BOLI Blog

Am I a bridezilla for wanting a bridal shower and bachelorette party…again?

In Brides of Long Island’s “Am I a Bridezilla?” the BOLI team weighs in on an anonymous submission asking that dreaded question. What do you think?

Dear BOLI,

I’m in my mid thirties and getting married for the second time. My first wedding when I was in my early twenties. We got divorced after about 3 years.

I had a bridal shower and bachelorette party for my first wedding, but because my friends and I were in college (aka young and broke), it wasn’t anything big. Now that we’re all older and financially secure, I wanted to do something more substantial for both. I was thinking a brunch at a nice restaurant for the shower, and trip to Nashville for the bachelorette.

When I proposed this to my maid-of-honor, she scoffed. She said because I’d gotten married before and had those experiences already, doing it again would be too much to ask. When I kept reminding her that my shower and bachelorette were so small the first time, she called me a bridezilla. 

Am I a bridezilla for wanting a bridal shower and bachelorette party again, even though I already had one for my first marriage?

Signed,

Round two

Dear Round two,

No, you’re not a bridezilla for wanting a bridal shower and bachelorette party — even if you’ve already had them both. 

According to your timeline, it looks like there’s been a good ten years or so between your first wedding and this one. If you had gotten married, divorced, and re-engaged in a span of one or two years, asking for another set of big parties might be overkill. A decade is plenty of breathing room between these events.

Some may argue that bridal showers and bachelorette parties are only for first-time brides, but at the end of the day it’s YOUR wedding. You get to celebrate it however you want. And unless your bridal party is made up of the exact same people as your first wedding, these events won’t be a “repeat” for everyone. 

I will challenge you on a few ideas, though. You mentioned that your friends are now older and “financially secure,” but you never know someone’s financial state unless you’re looking at their bank accounts. Your maid-of-honor might have had that reaction because she’d struggle to pay for a “more substantial” bridal shower and bachelorette.

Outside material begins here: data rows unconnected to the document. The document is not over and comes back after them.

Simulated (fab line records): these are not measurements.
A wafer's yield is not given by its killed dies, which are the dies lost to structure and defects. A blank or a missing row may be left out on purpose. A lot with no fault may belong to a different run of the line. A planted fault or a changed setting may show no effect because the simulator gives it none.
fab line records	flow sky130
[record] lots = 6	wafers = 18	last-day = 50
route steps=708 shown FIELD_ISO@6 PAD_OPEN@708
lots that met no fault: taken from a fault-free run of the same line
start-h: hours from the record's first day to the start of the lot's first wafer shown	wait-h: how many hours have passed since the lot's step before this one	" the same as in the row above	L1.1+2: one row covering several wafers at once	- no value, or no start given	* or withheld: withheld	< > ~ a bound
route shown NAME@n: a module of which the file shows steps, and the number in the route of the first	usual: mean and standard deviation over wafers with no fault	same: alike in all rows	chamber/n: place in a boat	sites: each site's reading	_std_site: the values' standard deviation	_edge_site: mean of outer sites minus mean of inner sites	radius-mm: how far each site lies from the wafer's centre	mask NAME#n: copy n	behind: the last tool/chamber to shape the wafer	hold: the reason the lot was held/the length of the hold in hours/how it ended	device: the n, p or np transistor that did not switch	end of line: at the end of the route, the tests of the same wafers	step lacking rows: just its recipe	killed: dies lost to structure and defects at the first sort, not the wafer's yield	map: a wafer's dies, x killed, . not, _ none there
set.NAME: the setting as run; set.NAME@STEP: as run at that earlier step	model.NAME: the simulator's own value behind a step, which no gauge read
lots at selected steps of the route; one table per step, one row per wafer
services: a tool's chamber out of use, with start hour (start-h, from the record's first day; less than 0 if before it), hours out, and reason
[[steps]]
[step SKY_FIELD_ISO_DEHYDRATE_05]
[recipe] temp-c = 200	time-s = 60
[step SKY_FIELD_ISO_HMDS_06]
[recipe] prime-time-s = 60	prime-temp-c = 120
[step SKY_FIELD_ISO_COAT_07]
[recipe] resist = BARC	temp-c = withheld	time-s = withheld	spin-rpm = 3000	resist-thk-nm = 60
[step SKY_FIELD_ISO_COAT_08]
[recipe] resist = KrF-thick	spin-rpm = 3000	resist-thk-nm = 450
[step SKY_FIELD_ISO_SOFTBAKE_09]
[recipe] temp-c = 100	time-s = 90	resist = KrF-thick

I’ll also throw out this possibility: if she was your maid-of-honor for your first wedding, she may have pulled out all the stops to throw a bridal party and bachelorette for you — even if it wasn’t what you’d consider “big.” She might be offended that you now considered those events to be “so small.”

It’s worth it to sit down with your entire bridal party and discuss your expectations, then you can determine whether a nice brunch and out-of-state trip is going to be realistic for everyone. If it’s not, try to brainstorm different options. “More substantial” doesn’t have to mean “more expensive.” You can explore budget-friendly restaurants for a bridal shower brunch, or even a potluck at someone’s house. For your bachelorette, there are plenty of fun road trip destinations for a weekend closer to home.

The thing that will make these events more memorable is not the location or the cost, it’s the quality time you spend with your best friends.